From Our CPAAI
(CPA Associates International) Colleagues
Tis the season to battle it out on The Hill. You may have heard about a little thing called Tax Reform. Well, the House of Representatives passed its version of the tax reform bill a few weeks ago. Recently, the Senate passed its version and, shockingly (sarcasm inserted here), they do not match. Both houses have until December 22nd, to agree on many issues, including tax reform, before The Government Shutdown of 2017 begins.
The house and senate bills both mention change in the area of estate and gift. Lucky for us taxpayers, they do agree on doubling the lifetime estate and gift exemption starting in 2018. However, the Senate bill would end that increase in 2026. The lifetime estate and gift exemption amount in 2017 is $5.49 million for individuals and $10.98 million for married couples. An increase will allow taxpayers to transfer almost twice the amount of cash and property free from estate and gift tax.
To be clear, the lifetime estate and gift exemption amount is the total lifetime amount that can be passed to another individual free from estate or gift tax. It is separate from the annual exclusion which allows taxpayers to yearly gift an amount exempt from filing a gift tax return and without reduction of the lifetime estate and gift exemption. Current law requires a gift tax return for any cash or property gifted in excess of the annual exclusion to an individual by an individual in the same tax year. The annual exclusion for 2017 is $14,000. The LA times published as article titled “Here are the 5 major differences between the House and Senate versions of the GOP tax plan” on November 10, 2017 incorrectly stating that the annual exclusion will double under the new tax reform to $28,000 in 2018. That may have been a Christmas Wish as the IRS states the annual exclusion is currently set to increase to only $15,000 in 2018.

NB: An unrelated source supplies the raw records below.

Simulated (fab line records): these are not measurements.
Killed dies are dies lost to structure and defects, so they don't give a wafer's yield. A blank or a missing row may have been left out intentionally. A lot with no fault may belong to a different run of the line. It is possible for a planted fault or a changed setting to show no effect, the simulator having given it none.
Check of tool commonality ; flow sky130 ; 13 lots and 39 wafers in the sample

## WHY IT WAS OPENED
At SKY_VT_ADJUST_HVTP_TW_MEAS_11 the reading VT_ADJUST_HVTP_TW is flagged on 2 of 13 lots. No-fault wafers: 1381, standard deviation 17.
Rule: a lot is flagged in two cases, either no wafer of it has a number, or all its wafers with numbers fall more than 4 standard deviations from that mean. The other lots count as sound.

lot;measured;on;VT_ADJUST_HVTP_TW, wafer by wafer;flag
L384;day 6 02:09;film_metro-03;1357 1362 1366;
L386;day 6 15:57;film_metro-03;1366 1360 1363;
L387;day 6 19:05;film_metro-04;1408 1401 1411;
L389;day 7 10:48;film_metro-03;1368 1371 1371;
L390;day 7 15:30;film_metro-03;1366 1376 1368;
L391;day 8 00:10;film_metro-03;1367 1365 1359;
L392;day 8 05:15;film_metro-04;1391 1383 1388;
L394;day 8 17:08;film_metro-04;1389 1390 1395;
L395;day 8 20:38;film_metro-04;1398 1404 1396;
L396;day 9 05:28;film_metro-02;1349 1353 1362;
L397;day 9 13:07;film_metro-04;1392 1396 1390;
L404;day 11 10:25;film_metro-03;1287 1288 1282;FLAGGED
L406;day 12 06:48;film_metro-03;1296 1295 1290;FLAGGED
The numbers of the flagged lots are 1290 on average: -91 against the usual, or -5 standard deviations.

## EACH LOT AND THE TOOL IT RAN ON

A big difference between the two bills is the treatment of the estate and generation skipping (GST) tax. The House bill would start a slow repeal of the estate and GST tax starting in 2018 and ending with a full repeal in 2024. The House bill maintains the “step-up” basis in assets (increase the basis of the asset to the market value) passed to beneficiaries. The Senate bill makes no mention of a repeal.
This is not the first time that an estate tax repeal was on the chopping block. In 2010, during the Obama administration, the estate tax was set to be repealed in the Taxpayer Relief Act. However, in 2011, Congress decided not to repeal the estate tax and all those poor estate tax planning attorneys were back at work.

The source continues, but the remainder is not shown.